Australian Gay Politician Gets Married in Spain
A prominent gay Australian politician married his longtime partner Wednesday in southern Spain, two months after his country voted down a proposal to enact same-sex marriage legislation.
Ian Hunter, the social inclusion minister for the state of South Australia, said he was disappointed that his marriage to artist Leith Semmens won’t be legal in Australia, but said the two decided they couldn’t wait for their country to approve a gay marriage law.
"Without a doubt it’s inevitable in Australia, but you’re looking at six or seven years, and me and my partner weren’t willing to wait that long," Hunter said a few hours before he and Semmens were married at an art gallery in the town of Jun.
Mayor Jose Antonio Rodriguez officiated at the ceremony attended by more than a dozen friends and relatives. In accordance with a local tradition, the couple kissed for 17 seconds, which were counted out loud by the guests.
Hunter, 52, is believed to be the first sitting member of an Australian legislative body to marry a gay partner.
The former scientist has long been a vocal advocate for gay rights, and a lawmaker in the ruling Labor Party in the South Australian state legislature since 2006. He became a state Cabinet minister last year.
The party’s annual national conference in December 2011 reversed its opposition to gay marriage, but Prime Minister Julia Gillard remains opposed.
Legislation that would have recognized same-sex marriages was defeated in the House of Representatives in September in a 98-48 vote. While Gillard allows Labor lawmakers to vote however they choose on gay marriage legislation, opposition leader Tony Abbott, a staunch Roman Catholic, insists lawmakers in his conservative Liberal Party reject it.
Opinion polls consistently show that most Australians support same-sex marriage. There are other same-sex marriage bills before the Australian Parliament which have yet to be voted on. Hunter thinks it will take years for Australian lawmakers who have staked out positions against gay marriage to change them, and for the election of new and younger parliament members supportive of gay marriage.

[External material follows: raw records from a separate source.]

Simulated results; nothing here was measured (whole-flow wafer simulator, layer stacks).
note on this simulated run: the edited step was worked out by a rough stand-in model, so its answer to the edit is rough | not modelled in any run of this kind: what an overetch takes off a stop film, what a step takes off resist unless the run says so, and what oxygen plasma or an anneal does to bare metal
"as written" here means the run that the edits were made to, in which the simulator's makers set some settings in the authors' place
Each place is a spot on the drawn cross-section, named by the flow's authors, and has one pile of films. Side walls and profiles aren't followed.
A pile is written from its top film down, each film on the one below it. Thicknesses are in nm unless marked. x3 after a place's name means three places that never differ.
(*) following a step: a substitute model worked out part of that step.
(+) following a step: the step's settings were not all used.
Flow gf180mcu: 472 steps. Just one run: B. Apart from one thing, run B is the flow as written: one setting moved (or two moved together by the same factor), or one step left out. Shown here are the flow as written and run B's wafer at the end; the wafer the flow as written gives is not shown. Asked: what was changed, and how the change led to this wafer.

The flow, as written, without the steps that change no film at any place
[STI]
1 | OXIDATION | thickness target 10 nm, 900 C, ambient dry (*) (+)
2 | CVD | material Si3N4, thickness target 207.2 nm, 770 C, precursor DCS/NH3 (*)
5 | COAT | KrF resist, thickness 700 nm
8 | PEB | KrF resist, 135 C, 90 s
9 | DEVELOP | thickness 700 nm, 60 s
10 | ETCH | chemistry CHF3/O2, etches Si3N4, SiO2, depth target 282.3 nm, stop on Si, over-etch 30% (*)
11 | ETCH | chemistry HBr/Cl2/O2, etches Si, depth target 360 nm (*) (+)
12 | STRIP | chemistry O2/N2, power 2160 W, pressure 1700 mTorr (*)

Hunter said he and Semmens married for love and commitment and not to push the gay marriage issue forward in Australia, but predicted their marriage "will of course have some impact on a political level in Australia."
Spain enacted its gay marriage law in 2005. The country’s top court approved it in an 8-3 vote in November, rejecting an appeal contending marriage in Spain’s constitution means only the union of a man and a woman.